On Friday, September 04, 2015 05:14:54 AM Richard Guy Briggs wrote:
There are several reports of the kernel losing contact with auditd
...
Even if this doesn't completely solve the problem, I like the extra reporting
and robustness of this change. Some comments inline ...
diff --git a/kernel/audit.c b/kernel/audit.c
index 1c13e42..4ee114a 100644
--- a/kernel/audit.c
+++ b/kernel/audit.c
@@ -404,19 +404,54 @@ static void audit_printk_skb(struct sk_buff *skb)
audit_hold_skb(skb);
}
+static char *audit_strerror(int err)
+{
+ switch (err) {
+ case -ECONNREFUSED:
+ return "ECONNREFUSED";
+ case -EPERM:
+ return "EPERM";
+ case -ENOMEM:
+ return "ENOMEM";
+ case -EAGAIN:
+ return "EAGAIN";
+ case -ERESTARTSYS:
+ return "ERESTARTSYS";
+ case -EINTR:
+ return "EINTR";
+ default:
+ return "(other)";
+ }
+}
See comments below.
static void kauditd_send_skb(struct sk_buff *skb)
{
int err;
+ int attempts = 0;
+#define AUDITD_RETRIES 5
+
+restart:
/* take a reference in case we can't send it and we want to hold it */
skb_get(skb);
Should the restart label go after the skb_get() call? It seems like if we
ever jump to restart we could end up needlessly bumping the skb's refcnt.
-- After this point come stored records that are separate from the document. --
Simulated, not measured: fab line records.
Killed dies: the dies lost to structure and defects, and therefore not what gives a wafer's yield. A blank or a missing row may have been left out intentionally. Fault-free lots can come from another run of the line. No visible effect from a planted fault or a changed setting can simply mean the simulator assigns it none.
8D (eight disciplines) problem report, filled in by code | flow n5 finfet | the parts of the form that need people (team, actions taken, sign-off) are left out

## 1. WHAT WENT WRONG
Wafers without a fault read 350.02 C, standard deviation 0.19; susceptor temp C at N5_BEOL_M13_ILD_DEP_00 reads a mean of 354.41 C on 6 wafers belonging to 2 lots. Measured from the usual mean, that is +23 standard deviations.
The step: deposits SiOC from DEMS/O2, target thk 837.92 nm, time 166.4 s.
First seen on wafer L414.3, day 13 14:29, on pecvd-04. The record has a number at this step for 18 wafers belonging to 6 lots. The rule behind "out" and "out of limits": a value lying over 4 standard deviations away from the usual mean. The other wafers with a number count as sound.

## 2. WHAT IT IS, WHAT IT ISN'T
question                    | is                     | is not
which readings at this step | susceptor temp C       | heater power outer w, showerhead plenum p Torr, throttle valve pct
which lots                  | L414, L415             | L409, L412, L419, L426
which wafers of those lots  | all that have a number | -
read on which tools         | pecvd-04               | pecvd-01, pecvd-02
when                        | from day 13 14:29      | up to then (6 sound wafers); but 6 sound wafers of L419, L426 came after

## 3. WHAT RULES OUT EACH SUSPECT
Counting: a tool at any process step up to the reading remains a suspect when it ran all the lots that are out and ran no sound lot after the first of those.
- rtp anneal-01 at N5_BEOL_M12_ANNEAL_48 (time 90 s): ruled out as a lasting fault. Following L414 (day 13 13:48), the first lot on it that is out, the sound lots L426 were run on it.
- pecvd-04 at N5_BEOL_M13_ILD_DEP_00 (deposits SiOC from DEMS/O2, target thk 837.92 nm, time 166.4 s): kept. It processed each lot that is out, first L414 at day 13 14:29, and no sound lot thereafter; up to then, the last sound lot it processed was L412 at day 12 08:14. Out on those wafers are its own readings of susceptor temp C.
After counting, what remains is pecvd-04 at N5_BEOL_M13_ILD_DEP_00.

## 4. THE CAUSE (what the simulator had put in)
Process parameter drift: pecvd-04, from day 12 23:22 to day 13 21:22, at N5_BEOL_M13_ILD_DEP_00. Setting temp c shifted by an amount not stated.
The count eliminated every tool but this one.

err = netlink_unicast(audit_sock, skb, audit_nlk_portid, 0);
if (err < 0) {
BUG_ON(err != -ECONNREFUSED); /* Shouldn't happen */
+ pr_err("netlink_unicast sending to audit_pid=%d returned error: %d,
%s\n"
+ , audit_pid, err, audit_strerror(err));
This is a style nit, but please put the comma on the preceding line. I know
why you did it, but it bothers me.
I'm also debating if audit_strerror() is worth it. I agree with you that it
is a good idea to indicate the specific error code, I'm just not sure we need
to bother translating that into a proper errno name. Can you think of some
reason why we would need the errno name as opposed to the integer?
if (audit_pid) {
- pr_err("*NO* daemon at audit_pid=%d\n", audit_pid);
- audit_log_lost("auditd disappeared");
- audit_pid = 0;
- audit_sock = NULL;
+ if (err == -ECONNREFUSED || err == -EPERM
+ || ++attempts >= AUDITD_RETRIES) {
+ audit_log_lost("audit_pid=%d reset");
+ audit_pid = 0;
+ audit_sock = NULL;
+ } else {
+ pr_warn("re-scheduling(#%d) write to audit_pid=%d\n"
+ , attempts, audit_pid);
Same thing with the comma.
+ set_current_state(TASK_INTERRUPTIBLE);
+ schedule();
+ __set_current_state(TASK_RUNNING);
+ goto restart;
See my comment above about the skb's reference count.
+ }
}
/* we might get lucky and get this in the next auditd */
audit_hold_skb(skb);
--
paul moore
www.paul-moore.com